17.7.5 Effects of Total Velocity

We performed a global study on the role of the total superficial velocity (ut) on the variation of the quality scan curves and associated parameters gathering most of the studies providing such data (Vicard et al. 2022). This was done on three different media as no other studies report quality scan curves for different interstitial velocity. Figure 17.13 shows the major results as the variation of the transition point position between low and high quality with the total interstitial velocity. The value of fg* is constant for the studies in quite high permeability media of Vicard et al. (2021) (k = 5·10–11 m2) and Osterloh and Jante (1992) (k = 6·10–12 m2) while significantly increases with ut for lower permeability in the Alvarez et al. (2001) study (k = 5·10–13 m2). As it is the first analysis of this type, we do not know if this effect is really due to the permeability and if the results in other media would be similar. These three studies illustrate that the value of fg* largely varies according to surfactant (as already stated above), and quite low fg* values were obtained with saponin (Vicard et al. 2022).

Fig. 17.13
A line graph of f asterisk g versus u t has increasing curves for Alvarez and Osterloh and a nearly constant curve for Vicard. A line graph of delta P asterisk versus U t has increasing curves for Alvarez, Osterloh, and Vicard.

Evolution of the breaking point of the quality scan curves as a function of velocity for three studies (Vicard et al. 2022, Alvarez et al. 2001, Osterloh and Jante 1992), left: the value of the gas fraction at the transition point (fg*), on the right value of the pressure gradient (Ut) at the same point (values of the Vicard’s experiments were multiplied by 10 to see them better). Ut in m·s−1

Concerning the pressure gradient (Fig. 17.12b) one thing clearly appears is that the pressure gradient is much higher in Alvarez et al. (2021) and Osterloh and Jante (1992) studies which operate in consolidated media and with non-environmental-friendly surfactant. It is known in the literature that the typical surfactants used in oil industry (AOS, SDS or similar) provide very strong foam and thus high pressure gradients.

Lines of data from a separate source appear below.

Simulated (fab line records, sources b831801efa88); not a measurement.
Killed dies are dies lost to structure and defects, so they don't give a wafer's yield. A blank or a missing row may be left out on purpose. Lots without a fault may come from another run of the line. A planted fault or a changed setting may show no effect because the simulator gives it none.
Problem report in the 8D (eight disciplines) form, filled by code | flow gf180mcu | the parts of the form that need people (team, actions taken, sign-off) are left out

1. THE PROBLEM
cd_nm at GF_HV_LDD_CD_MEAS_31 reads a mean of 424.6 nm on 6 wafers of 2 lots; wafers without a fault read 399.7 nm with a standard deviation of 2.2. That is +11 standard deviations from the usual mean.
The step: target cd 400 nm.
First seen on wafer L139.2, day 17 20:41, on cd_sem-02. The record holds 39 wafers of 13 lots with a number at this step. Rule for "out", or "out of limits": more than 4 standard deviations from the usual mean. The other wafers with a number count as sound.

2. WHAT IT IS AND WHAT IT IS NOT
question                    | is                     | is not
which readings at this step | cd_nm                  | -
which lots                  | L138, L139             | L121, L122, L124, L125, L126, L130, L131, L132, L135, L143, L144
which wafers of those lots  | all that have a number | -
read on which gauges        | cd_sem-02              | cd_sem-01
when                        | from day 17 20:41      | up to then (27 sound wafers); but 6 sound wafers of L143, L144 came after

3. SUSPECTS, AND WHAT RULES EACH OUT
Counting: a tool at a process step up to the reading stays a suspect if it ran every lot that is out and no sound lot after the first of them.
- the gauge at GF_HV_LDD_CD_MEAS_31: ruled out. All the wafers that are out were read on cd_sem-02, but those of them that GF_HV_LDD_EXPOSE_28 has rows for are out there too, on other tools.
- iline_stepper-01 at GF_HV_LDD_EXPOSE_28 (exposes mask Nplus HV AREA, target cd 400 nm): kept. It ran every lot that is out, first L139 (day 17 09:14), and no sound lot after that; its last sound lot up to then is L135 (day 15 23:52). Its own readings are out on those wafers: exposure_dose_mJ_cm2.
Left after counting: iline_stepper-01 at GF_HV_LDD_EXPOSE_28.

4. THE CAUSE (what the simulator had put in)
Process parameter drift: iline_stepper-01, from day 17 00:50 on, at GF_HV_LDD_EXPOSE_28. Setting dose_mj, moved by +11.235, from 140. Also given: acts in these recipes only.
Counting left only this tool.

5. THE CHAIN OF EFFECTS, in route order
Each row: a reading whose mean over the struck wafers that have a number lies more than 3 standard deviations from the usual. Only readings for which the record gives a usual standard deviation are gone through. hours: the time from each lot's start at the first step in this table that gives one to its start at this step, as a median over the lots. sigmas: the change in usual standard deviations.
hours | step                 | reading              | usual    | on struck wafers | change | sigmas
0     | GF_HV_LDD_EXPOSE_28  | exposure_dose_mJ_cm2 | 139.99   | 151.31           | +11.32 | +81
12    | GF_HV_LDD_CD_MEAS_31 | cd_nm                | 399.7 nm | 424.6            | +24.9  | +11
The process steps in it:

In Alvarez et al. (2001), due to the small range of velocity tested, the shear thinning effect appears only at the highest velocity: the pressure gradient decreases (Fig. 17.12b). For the studies in higher permeability media, the relation between the pressure gradients shows a slight shear thinning effect for the Osterloh and Jante (1992) points but a simple linear relationship for Vicard et al. (2022)’s points. Therefore, as could be expected, the shear thinning effect varies with the medium permeability and certainly also with the type of surfactant associated with the pressure gradient value (Fig. 17.13).

17.7.6 Model Results to Understand Foam Behavior

With the limitations provided above, several papers used the STARS approach to detail the foam behavior in porous media.

17.7.6.1 Gravity Effect

Batot et al. (2016) illustrated the gravity effect on vertical 2D simulations (without radial effect) with a STARS-type foam model calibrated on 1D experiments. Using AOS and CO2, the simulations showed a gravitational effect on the injection without foam, while the foam allowed eliminating almost totally this effect, with velocities of the order of 200 m/year (or about 0.6 m/day). However, in order to limit this gravity effect, the tendency is to increase the strength of the foam, which induces a low injectivity. Boeije and Rossen (2015a) showed that, by using SAG, a simplified model can determine an injection optimum that limits the gravity effect.

17.7.6.2 Heterogeneous Media

Tham (2015) compared simulation scenarios with and without foam, showing the profile stabilization effect with foam, but under the conditions presented, the amount of oil recovered in the presence of foam increases by less than 10% compared to the water alternating gas case, thus reducing heterogeneity is not always enough to remove all the oil from the porous media.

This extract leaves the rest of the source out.